Things got worse and worse. I decided it would have been better if we'd never even tried. Sam had been doing fine before we'd started looking. Now he was frustrated, mad at his dad, and mostly mad at me. He said that if I was a better person, I would not have driven his father away. I wanted to find him, for Sam, but at the same time, this was someone I hadn't seen in seven years, about whom I had, at best, mixed feelings. It was a mess. We got more frustrated, more stuck, less hopeful. But Wendell Berry said once, at a coffeehouse in Mill Valley on a rainy dark December day, "It gets darker and darker, and then Jesus is born." And he's not even a Christian. That line came back to me, out of nowhere, and I decided to practice radical hope, hope in the face of not having a clue. I decided that God was not off doing the dishes while Sam sought help: God heard his prayers, and was working on it.
And within a week, the local paper carried John's father's obituary. This is God's own truth. The story said Sam's grandfather had been cared for until the end by his only son. Sam's father was in town. I felt like a cartoon character who is standing too close to a huge Buddhist gong.
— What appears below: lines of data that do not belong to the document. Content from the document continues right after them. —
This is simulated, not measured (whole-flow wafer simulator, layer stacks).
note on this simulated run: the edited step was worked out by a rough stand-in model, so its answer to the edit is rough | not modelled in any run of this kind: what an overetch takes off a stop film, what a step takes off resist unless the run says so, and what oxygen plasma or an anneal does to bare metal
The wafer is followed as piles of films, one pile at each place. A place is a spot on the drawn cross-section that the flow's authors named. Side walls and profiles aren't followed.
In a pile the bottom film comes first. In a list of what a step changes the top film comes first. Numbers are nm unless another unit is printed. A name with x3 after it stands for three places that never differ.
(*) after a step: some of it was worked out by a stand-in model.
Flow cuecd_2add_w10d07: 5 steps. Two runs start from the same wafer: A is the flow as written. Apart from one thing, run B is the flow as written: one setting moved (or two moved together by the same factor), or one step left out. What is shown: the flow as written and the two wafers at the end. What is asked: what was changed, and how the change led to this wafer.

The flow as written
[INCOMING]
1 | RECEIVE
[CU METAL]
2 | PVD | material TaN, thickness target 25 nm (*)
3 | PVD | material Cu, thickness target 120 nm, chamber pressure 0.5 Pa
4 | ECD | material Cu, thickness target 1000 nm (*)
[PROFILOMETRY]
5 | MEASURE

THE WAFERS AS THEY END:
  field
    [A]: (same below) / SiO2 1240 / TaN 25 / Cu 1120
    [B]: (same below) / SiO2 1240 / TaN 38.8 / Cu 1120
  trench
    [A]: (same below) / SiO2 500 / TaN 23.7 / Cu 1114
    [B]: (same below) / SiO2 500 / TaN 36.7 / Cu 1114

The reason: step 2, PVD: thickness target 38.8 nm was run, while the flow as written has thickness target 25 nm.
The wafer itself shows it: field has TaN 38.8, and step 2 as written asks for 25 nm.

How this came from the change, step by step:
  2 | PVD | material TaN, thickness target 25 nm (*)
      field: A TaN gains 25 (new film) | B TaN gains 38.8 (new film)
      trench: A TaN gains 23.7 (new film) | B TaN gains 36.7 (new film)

"I think I know where he is," I told Sam after school. "He's at his father's home." We decided to let a little time pass, so he could heal up from the loss of his own father, and then Sam would write him a letter.
His letter began, "Hi, Dad, it's me, Sam, and I am a good little boy."
He said he wanted to know him and to be friends. He put the letter in a small red mailbox, with his favorite action figurines, and some candy, and we took it to the post office.
A week later Sam heard from his father, who couldn't wait to meet him.
This is the only part of the story I am allowed to tell, except to say that a week after their first shy meeting, a few days after their first meal together, John was standing in the doorway of Sam's second-grade classroom when school ended for the day. He was holding a soccer ball. Sam reported later that all the kids turned to look at him, having been prepared by Sam's teacher for the introduction, but one kid said anyway, "Who's that guy over there?"
And Sam said, "Oh -- that's my dad." I mean: I ask you.
It's not perfect, because it is not TV and we are real people with scarred, worried hearts. But it's amazing a lot of the time. Where there was darkness, silence and blame, there's now a family, and that means there's mess and misunderstanding, hurt feelings, and sighs. But it is a family: Sam and his father love and like each other. Sam has a new stepmother this time, and she's great. Can you imagine how impossible a dream this was for Sam? He even gets to whine about our shortcomings, like any old child: "Why doesn't this family ever bring thermoses of cocoa, like the other families?"
It's cold when we get to see his father, because we usually visit in early winter. Things go wrong every time, but more things go well. We are mostly lit by domestic fires, logs in the fireplace, candles. But one year his father took us to a frozen lake on a mountain, that you got to by gondola, where you could rent ice skates, and buy hot food. His father and I watched Sam skate. We got to be really proud at the same time. Maybe married parents do this all the time and it is not all that big a deal. But it was to us. When we got too cold, we went and warmed ourselves over trashcans at the edge of the rink, in which people had built hobo fires with paper cups and wrappers, and twigs they had found in the snow.